PHASE meeting
Last night I attended the Philadelphia Area Scala Enthusiasts (PHASE) monthly meeting. The meeting was devoted to disruptors, which is a programming pattern used by LMAX for high-performance trading software. LMAX wrote their version in Java and open-sourced the pattern, and last night's talk was 80% introduction to the pattern and 20% looking into Jamie Allen's Scala implementation of disruptors.
I was amazed that there are people out there trying to get high performance from Java. They are writing with the computer architecture in mind and doing tricks like padding a variable with 7 longs on each side to ensure that it's the only variable on a cache line. That is, anytime the CPU pulls data from a cache, it gets a chunk of bits from memory (either from registers, one of the caches on the processor, the cache outside the processor, or from RAM). The chunk of bits the CPU retrieves is always the same size, and the idea behind the disruptor is that ensuring that the chunk will only ever contain one variable will prevent the contention for resources that might arise if two variables on the same cache line were needed by different CPU cores simultaneously.

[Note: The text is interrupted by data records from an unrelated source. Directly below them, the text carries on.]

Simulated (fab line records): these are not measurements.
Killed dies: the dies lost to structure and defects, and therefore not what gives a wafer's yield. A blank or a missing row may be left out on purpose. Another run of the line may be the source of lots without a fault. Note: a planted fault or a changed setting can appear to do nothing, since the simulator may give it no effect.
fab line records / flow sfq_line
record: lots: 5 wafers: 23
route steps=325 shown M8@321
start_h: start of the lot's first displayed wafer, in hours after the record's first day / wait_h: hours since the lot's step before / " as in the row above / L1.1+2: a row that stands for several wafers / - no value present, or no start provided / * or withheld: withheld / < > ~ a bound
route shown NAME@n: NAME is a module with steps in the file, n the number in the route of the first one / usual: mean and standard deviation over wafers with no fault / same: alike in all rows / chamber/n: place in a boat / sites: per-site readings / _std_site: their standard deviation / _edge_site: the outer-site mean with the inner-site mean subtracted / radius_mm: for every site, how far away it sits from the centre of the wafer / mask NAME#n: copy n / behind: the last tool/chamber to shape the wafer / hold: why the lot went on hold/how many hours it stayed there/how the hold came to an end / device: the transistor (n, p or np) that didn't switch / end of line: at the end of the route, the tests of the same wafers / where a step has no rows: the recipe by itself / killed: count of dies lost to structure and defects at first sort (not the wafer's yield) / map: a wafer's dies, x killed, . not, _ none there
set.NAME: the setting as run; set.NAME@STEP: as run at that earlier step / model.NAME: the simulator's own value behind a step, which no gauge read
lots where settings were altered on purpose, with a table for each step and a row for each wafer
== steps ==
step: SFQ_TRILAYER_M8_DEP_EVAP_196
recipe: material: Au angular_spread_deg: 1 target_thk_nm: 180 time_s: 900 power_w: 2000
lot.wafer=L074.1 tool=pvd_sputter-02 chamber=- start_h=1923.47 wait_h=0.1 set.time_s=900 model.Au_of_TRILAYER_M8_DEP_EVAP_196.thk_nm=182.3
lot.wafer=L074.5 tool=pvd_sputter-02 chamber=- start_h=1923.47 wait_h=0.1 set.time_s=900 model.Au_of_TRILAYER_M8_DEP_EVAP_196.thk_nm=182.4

This is just one of the ideas implemented by LMAX in their disruptors pattern. The whole things is very slick and looks like Java that you would never write in production, but they did it because it runs very fast on their architecture. This is code that's usually reserved for C or assembly, a low-level language where you can directly address memory. The fact that LMAX is mixing low-level memory manipulation with a high-level language like Java is mind blowing. I've always thought of Java as too slow for high performance computing, let alone to high-level for memory manipulation. But LMAX has shown me otherwise.
The Scala implementation is still a work in progress, so there wasn't much talk of it other than showing a couple lines of code and pointing to the Github repository. The ideas presented in the meeting were fascinating, and they were a good reminder that even though I don't need to care about 100-ns versus 10-ns access times, it's always good to write software that responds rapidly.